Round and round I go
Staff member
You are powerless in the face of our not really caring that much about other people's opinions!


Summon for hire
Also, like most games, FF games are Good, actually. Tremble before our power of not being a bunch of cynical jerkwads.


Evil Overlord

It is OK, this is not even my final form. There were 21 LISTS, that is all the energy I need. I will consume them and then consume it all....


Evil Overlord
Yes, I am growing stronger! Your All Games Are Good philosophy will not sae you from My power. You'll need more than that for...

Wait, what is this? I do not have enough power?!?!?!


I probably would have put this game up top if I had voted.

No, no, no....

I will try to put something together but the plate before me.
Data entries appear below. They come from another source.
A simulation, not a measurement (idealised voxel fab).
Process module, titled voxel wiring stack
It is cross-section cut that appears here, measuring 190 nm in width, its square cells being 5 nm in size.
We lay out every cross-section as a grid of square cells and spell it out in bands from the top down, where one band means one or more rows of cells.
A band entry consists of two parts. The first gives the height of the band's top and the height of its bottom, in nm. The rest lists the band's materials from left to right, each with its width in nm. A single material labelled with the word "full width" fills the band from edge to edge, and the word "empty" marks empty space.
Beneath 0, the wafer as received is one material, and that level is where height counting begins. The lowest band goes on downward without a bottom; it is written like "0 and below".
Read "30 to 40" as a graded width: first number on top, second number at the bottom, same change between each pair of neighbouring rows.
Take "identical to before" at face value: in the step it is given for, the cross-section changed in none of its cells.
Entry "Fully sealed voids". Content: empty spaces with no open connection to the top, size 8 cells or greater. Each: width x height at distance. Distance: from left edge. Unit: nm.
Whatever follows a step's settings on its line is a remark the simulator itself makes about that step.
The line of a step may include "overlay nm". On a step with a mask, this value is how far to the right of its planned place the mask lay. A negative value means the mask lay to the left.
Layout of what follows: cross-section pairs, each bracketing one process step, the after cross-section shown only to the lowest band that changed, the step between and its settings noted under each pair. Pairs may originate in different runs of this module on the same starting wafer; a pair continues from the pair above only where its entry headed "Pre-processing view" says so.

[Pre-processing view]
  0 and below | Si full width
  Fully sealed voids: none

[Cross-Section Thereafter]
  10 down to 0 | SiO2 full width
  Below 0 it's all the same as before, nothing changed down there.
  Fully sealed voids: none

No. Nonononono.... Not everybody voted. And... and there are only 20 lists!

I... I do not have enough power... I am... shutting down.


????? LV 13 HP 292/ 292
(he, him, his)
No. Nonononono.... Not everybody voted. And... and there are only 20 lists!

I... I do not have enough power... I am... shutting down.
So I guess we found yet another way to defeat Omega but I'm not sure how to translate this into game mechanics.

Positronic Brain

Out Of Warranty
Uh, hi guys. What's up? I don't remember anything of the past few weeks. I just remember that they asked for ideas for a small Top List and I was thinking what to post and then... everything's kinda blurry since then?

Yeah, that does it. I bet this is what happens when I listen to my dietist and watch what I eat, I get drunk in healthiness. I knew this kale stuff could not be good. Let me grab a few chocolate donuts while I catch up with what's been going on.

Boy, I hope I didn't change my passwords.

Positronic Brain

Out Of Warranty
OK, so apparently I did a FInal Fantasy list? That's great, I always wanted to do one. Good for me!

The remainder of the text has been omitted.